By John Donovan
The US and EU are ready to impose new sanctions on Russia arising from events in Ukraine. See extract from a fuelfix.com article published under the headline: “Sanctions threaten Putin’s oil deals with Exxon Mobil, Shell”
Other vulnerable international operators include Royal Dutch Shell, the world’s second-largest energy company by market value. Multiple investments by The Hague-based company in Russia include ventures to use advanced reservoir-management techniques to revive and increase crude output from Soviet-era fields and to explore some of the nation’s vast, untapped shale formations. “We are continuing to review the latest sanctions to assess the potential impacts on our business, and engaging with the respective authorities to gain further clarity,” Kayla Macke, a Shell spokeswoman, said in an e-mail. “We are taking action to ensure we comply with all applicable sanctions or related measures. We’re keeping the situation under close review.”
A Russian news organisation, rt.com, has published an article covering the same story, under the headline: “US, EU to ban Exxon, BP and Shell from oil exploration in Russia – report”

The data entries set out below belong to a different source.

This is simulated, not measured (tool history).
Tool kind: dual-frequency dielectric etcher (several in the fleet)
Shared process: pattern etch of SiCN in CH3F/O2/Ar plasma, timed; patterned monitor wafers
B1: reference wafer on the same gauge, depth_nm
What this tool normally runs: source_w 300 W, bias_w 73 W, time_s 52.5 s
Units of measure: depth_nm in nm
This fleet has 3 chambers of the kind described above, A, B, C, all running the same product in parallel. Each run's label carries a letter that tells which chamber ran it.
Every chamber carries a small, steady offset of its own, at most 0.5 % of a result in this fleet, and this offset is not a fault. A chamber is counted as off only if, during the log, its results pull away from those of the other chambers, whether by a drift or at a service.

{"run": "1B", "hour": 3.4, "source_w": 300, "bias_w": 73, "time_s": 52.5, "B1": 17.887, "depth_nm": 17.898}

The EU and the US are going to ban energy giants like Exxon Mobil, BP and Shell from searching for crude oil in Russia’s Arctic, deep seas and shale formations, three American officials anonymously told Bloomberg. According to one official who spoke to Bloomberg, the new round of sanctions may target Arctic exploration prospects, as the new ban – if implemented – will further impact sharing “sensitive technologies” and services with Russia. Such exports must be authorized by member states if the products are destined for deep-water oil exploration projects in Russia.
A BloombergBusinessweek article by Eduard Gismatullin points out that the liquefied-gas-for-transport market is growing faster in China than in North America. The company is examining opportunities to develop the business in China, which already has more than 100,000 vehicles running on LNG, said John Abbott, Shell’s head of refining.
Next, an informative interview: Shell CEO talks investors, safety and renewable energy in Rigzone interview
Royal Dutch Shell CEO Ben van Beurden has only spent a few months on the job, but he sees opportunity for the company to spend its money wiser, be more proactive about safety measures and play a bigger role in developing renewable energy sources, according to an interview published by Rigzone.
Bloomberg News reports that Bob Dudley of BP and Ben van Beurden of Royal Dutch Shell have issued statements wading into the Scottish Independence debate on the side of maintaining the existing UK.
The Telegraph also makes reference to the same development:
BP formally came out against Scottish independence and Bob Dudley, its chief executive, backed warnings by Sir Ian Wood, the oil industry’s most eminent businessman, that Alex Salmond’s economic case for separation relies on highly inflated estimates for North Sea tax revenue. Ben van Beurden, Shell’s chief executive, also backed the assessment published by Sir Ian, who warned that Scottish voters were using their hearts rather than their heads in the independence debate and urged them to re-examine the economic case.
Extract from a related article
Royal Dutch Shell also has in its payroll approximately 12,000 people from the area. The European oil major is already beleaguered by a falling bottom line and has been hiving off its North American and international assets.